Welcome!

Cloud Expo Authors: Pat Romanski, Yeshim Deniz, Elizabeth White, Liz McMillan, Unitiv Blog

Related Topics: Cloud Expo, SOA & WOA, Virtualization, Web 2.0, Apache, Security

Cloud Expo: Article

Arrival of Big Data Opens Up a New Range of Analytics

It's happening: Hadoop and SQL worlds are converging

With Strata, IBM IOD, and Teradata Partners conferences all occurring this week, it’s not surprising that this is a big week for Hadoop-related announcements. The common thread of announcements is essentially, “We know that Hadoop is not known for performance, but we’re getting better at it, and we’re going to make it look more like SQL.” In essence, Hadoop and SQL worlds are converging, and you’re going to be able to perform interactive BI analytics on it.

The opportunity and challenge of Big Data from new platforms such as Hadoop is that it opens a new range of analytics. On one hand, Big Data analytics have updated and revived programmatic access to data, which happened to be the norm prior to the advent of SQL. There are plenty of scenarios where taking programmatic approaches are far more efficient, such as dealing with time series data or graph analysis to map many-to-many relationships.

It also leverages in-memory data grids such as Oracle Coherence, IBM WebSphere eXtreme Scale, GigaSpaces and others, and, where programmatic development (usually in Java) proved more efficient for accessing highly changeable data for web applications where traditional paths to the database would have been I/O-constrained. Conversely Advanced SQL platforms such as Greenplum and Teradata Aster have provided support for MapReduce-like programming because, even with structured data, sometimes using a Java programmatic framework is a more efficient way to rapidly slice through volumes of data.

But when you talk analytics, you can’t simply write off the legions of SQL developers that populate enterprise IT shops.
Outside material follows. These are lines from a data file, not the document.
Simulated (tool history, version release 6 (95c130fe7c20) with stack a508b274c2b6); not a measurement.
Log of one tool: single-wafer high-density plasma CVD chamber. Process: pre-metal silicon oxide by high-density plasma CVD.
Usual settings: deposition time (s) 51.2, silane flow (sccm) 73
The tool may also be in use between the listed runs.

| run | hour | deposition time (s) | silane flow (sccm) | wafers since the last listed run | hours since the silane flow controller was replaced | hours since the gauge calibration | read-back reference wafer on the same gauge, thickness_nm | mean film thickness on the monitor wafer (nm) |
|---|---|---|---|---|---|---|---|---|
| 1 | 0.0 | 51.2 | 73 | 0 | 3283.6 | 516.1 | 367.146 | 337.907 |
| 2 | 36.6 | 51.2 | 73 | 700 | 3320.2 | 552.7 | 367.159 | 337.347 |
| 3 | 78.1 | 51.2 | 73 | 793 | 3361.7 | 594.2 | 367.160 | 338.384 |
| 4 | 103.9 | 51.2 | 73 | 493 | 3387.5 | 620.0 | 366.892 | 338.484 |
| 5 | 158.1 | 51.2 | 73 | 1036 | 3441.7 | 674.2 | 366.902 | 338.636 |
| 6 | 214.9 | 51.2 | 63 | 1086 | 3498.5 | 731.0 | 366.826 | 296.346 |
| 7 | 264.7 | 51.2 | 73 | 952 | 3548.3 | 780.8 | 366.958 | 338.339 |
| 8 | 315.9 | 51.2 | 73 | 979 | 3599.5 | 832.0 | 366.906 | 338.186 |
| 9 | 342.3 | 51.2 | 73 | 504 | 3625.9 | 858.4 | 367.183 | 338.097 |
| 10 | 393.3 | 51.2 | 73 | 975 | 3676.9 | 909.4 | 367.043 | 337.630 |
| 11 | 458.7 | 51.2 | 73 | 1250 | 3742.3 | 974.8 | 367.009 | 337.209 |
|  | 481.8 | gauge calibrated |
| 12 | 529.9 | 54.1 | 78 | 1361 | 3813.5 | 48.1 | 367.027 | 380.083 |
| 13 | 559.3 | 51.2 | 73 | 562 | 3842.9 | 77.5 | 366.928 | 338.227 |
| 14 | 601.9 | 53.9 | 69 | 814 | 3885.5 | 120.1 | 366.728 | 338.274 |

Until now, Hadoop has not until now been for the SQL-minded. The initial path was, find someone to do data exploration inside Hadoop, but once you’re ready to do repeatable analysis, ETL (or ELT) it into a SQL data warehouse. That’s been the pattern with Oracle Big Data Appliance (use Oracle loader and data integration tools), and most Advanced SQL platforms; most data integration tools provide Hadoop connectors that spawn their own MapReduce programs to ferry data out of Hadoop. Some integration tool providers, like Informatica, offer tools to automate parsing of Hadoop data. Teradata Aster and Hortonworks have been talking up the potentials of HCatalog, in actuality an enhanced version of Hive with RESTful interfaces, cost optimizers, and so on, to provide a more SQL friendly view of data residing inside Hadoop.

But when you talk analytics, you can’t simply write off the legions of SQL developers that populate enterprise IT shops. And beneath the veneer of chaos, there is an implicit order to most so-called “unstructured” data that is within the reach programmatic transformation approaches that in the long run could likely be automated or packaged inside a tool.

At Ovum, we have long believed that for Big Data to crossover to the mainstream enterprise, that it must become a first-class citizen with IT and the data center. The early pattern of skunk works projects, led by elite, highly specialized teams of software engineers from Internet firms to solve Internet-style problems (e.g., ad placement, search optimization, customer online experience, etc.) are not the problems of mainstream enterprises. And neither is the model of recruiting high-priced talent to work exclusively on Hadoop sustainable for most organizations; such staffing models are not sustainable for mainstream enterprises. It means that Big Data must be consumable by the mainstream of SQL developers.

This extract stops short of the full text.